How Kloogh spun a web of deceit

Perhaps the most surprising thing about Barry Kloogh’s Ponzi scheme is that it was not detected earlier.

Kloogh - now struck off as a financial adviser - created hundreds of fictitious investments for his unfortunate clients, who were lulled into a false sense of security by seeing the names of deposits held in blue chip companies when reading the statements he provided for them.

However, almost all the assets listed on those statements never existed.

Court documents released on Friday - when Kloogh was imprisoned for eight years, 10 months with a minimum period to be served of five years and four months after a hearing in the Dunedin District Court - set out how some of the 81 victims identified so far were defrauded.

Much of the $15.7 million estimated to have been stolen by Kloogh through his firm, Impact Enterprises Ltd, was taken using a ruse only the deeply suspicious might have rumbled.

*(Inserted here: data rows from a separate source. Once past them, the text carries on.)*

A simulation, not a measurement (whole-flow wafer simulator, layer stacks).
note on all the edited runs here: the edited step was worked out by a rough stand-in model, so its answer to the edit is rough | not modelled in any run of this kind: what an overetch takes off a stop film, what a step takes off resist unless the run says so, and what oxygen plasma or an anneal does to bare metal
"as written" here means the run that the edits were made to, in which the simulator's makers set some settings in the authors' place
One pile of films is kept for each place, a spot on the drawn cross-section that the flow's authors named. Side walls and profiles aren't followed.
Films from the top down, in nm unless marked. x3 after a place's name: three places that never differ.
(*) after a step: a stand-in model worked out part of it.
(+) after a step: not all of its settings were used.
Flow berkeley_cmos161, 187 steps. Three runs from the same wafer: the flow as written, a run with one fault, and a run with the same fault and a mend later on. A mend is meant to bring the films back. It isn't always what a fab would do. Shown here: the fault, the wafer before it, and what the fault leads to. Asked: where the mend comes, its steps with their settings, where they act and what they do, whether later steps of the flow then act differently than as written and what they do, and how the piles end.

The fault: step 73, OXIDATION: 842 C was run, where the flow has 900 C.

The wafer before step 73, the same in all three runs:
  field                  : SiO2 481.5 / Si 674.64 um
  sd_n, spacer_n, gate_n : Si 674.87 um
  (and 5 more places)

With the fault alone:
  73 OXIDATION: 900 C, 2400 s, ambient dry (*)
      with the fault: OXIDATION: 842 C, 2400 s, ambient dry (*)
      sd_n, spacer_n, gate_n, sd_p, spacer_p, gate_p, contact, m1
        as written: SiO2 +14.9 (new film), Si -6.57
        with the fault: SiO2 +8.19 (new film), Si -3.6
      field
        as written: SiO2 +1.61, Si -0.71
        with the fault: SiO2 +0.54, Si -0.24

The money Kloogh’s clients trusted him to invest for them was meant to have been deposited into the FNZ Custodians Ltd account, the custodian for the Consilium platform - a custodial "investment wrap" service which bundled together different investments belonging to the same customer for ease of management.

However, the money seldom went to FNZ.

Not being a licensed broker, Kloogh was not permitted to receive money from clients - when they either wrote him cheques or made transfers via internet banking, they usually paid "Consillium", as this is where Kloogh told clients funds should go.

However, the bank’s system allowed Kloogh to designate a trading name for his company’s accounts - a function he used to name IEL’s three main accounts after Consillium and two other trading portfolios.

It was IEL’s bank account number, not that of the custodian, that clients were generally given.

Barry Kloogh appears in court this morning. Photo: Linda Robertson
Barry Kloogh in court. Photo: Linda Robertson

 

Customers were meant to be given a password to access the platform so they could monitor their investments but - crucially - Kloogh told few, if any, of his clients the Consillium platform offered that function.

Instead, Kloogh sent statements to clients which detailed investments he claimed to have made on their behalf.

Almost every victim of Kloogh spoken to by the ODT has a story to tell about ringing the bank or finance company they thought had their money, only to be told it had no record of their existence.

Kloogh had good records of his customers’ profits and losses, ironically due to a function on the Consillium platform.

The site allowed Kloogh to enter the "external investments" he claimed to have bought for his clients outside of custody.

"It meant that I knew that that money was owed. Nearly every external investment in that portfolio was misappropriated," Kloogh told investigators.

If a customer wanted their money back, Kloogh would transfer money from IEL’s account to the custody account, so it looked like it had been deposited by a client.

The custodian would then credit the withdrawing client’s account, unwittingly believing it was simply returning to the people concerned their own money.

"If a person had said ‘Oh look, we need $50,000 for a vehicle’, I’d go ‘Oh my God I’ve got to get more money in’ and that’s how I’d actually get the funds in," Kloogh told investigators.

"It astounded me that they [the bank] would allow me to change who the payer was. So the payer could be changed to Consillium so it would look as if it was coming from FNZ Consillium.

"And vice versa, I could put money into the Consillium account and it looks like it was coming from the client."

Occasionally, he would sell a genuine asset from an account on the Consillium platform and pay the proceeds into a customer’s account.

Kloogh would then ring to say he had accidentally put money into their account, and ask for it to be transferred to the "correct" account.

Some customers transferred money two or three times to fix Kloogh’s "mistakes".

Kloogh was eventually caught after his accountant spotted a discrepancy in the accounts and alerted authorities.